EU strategy for Syria
Joint communication (JOIN(2017) 11 final) — EU strategy for Syria
WHAT IS THE AIM OF THIS JOINT COMMUNICATION?
It sets out elements for an EU strategy (to be approved by the Council) on how the EU can better and more strongly contribute to a lasting political solution in Syria under the existing UN-agreed framework.
The communication is the latest strategic document addressing the Syrian crisis. It follows the EU’s strategy on Syria set out March 2015 (and reviewed in 2016) as part of the EU regional strategy for Syria and Iraq, and the ISIL/Da’esh threat. That document itself followed a 2013 communication on a comprehensive approach to the Syrian crisis.
The communication sets out 5 strategic goals:
One Syria — a united and territorially integral country for all Syrian citizens.
A democratic Syria — a legitimate government and a pluralistic political system that respects the rule of law and individual rights — based on equal citizenship.
A diverse and inclusive Syria — a multicultural country in which all ethnic and religious groups feel that their identities are protected and that they have equal access to government.
A strong and secure Syria — an effective state with functional institutions, with a focus on citizens’ security and services, a single national army and accountable police and security forces.
A stable Syria — a stable political system and a strong economy, providing proper education and healthcare to its population, as well as being attractive to foreign investment, maintaining good relations with all its neighbours and becoming a constructive partner in the international community.
It is hoped that achieving these goals will lead to the safe, dignified and voluntary return of refugees and other displaced persons.
The communication assesses the risks and threats posed by the Syrian war to the EU’s core interests, and regional and global stability. In response, it sets out a list of the EU’s objectives including:
ending the war through a political transition process negotiated by the parties to the conflict with the support of the UN Special Envoy for Syria and key international and regional actors;
promoting a meaningful and inclusive transition in Syria through support for the strengthening of the political opposition, in line with UN Security Council Resolution 2254 and the Geneva Communiqué;
promoting democracy, human rights and the freedom of speech by strengthening Syrian civil society organisations;
promoting a national reconciliation process based on peace-building efforts and countering violent extremism and sectarianism, including an approach to transitional justice that should include accountability for war crimes;
saving lives by addressing the humanitarian needs of the most vulnerable Syrians in a timely, effective, efficient and principled manner;
supporting the resilience of the Syrian population, Syrian institutions and Syrian society.

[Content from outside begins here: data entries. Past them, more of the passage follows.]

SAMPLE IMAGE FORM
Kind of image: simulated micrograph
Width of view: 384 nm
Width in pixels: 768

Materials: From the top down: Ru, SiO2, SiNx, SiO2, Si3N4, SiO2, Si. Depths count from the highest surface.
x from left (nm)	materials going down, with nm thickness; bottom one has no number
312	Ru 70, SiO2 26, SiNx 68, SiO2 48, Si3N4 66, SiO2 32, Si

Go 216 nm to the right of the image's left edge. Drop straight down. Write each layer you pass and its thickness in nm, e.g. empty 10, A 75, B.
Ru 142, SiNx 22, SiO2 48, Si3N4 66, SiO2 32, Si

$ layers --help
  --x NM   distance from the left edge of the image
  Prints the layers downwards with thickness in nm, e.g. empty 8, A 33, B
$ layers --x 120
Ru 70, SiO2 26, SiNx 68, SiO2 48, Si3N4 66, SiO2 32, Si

To implement these objectives, the communication establishes a number of actions which are to be carried out in close coordination with regional partners and international organisations. These include:
an initiative, coordinated with the UN, to establish a political dialogue with key actors from the region to identify common ground for the end-state in Syria and the conditions for the reconciliation and reconstruction process;
the EU Syria Peace Process Support Initiative is developing a concrete platform to support the peace process and ceasefire, strengthen the opposition parties and contribute to the dialogue with civil society;
encouraging dialogue between opposition groups and Syrian stakeholders, such as civil society organisations, religious and tribal leaders, the business community and women’s associations, with a view to incorporating their views into a political platform;
assisting the different elements of Syrian society to support peaceful coexistence and community resilience as a prerequisite for building a future democratic Syria.
Early planning for reconstruction and transition
In order to be ready to act quickly and effectively once a political transition has begun, the communication sets out steps covering:
post-agreement planning — this includes continuing to be involved and contributing to the post-agreement planning exercise conducted by the UN Inter-agency Task Force;
EU’s role in the reconstruction of Syria — these could include lifting sanctions, resuming cooperation and mobilising funding.
Joint communication to the European Parliament and the Council — Elements for an EU Strategy for Syria (JOIN(2017) 11 final, 14.3.2017)
Council adopts EU strategy on Syria (press release), 3 April 2017
Joint communication to the European Parliament and the Council — Elements for an EU regional strategy for Syria and Iraq as well as the Da’esh threat (JOIN(2015) 2 final, 6.2.2015)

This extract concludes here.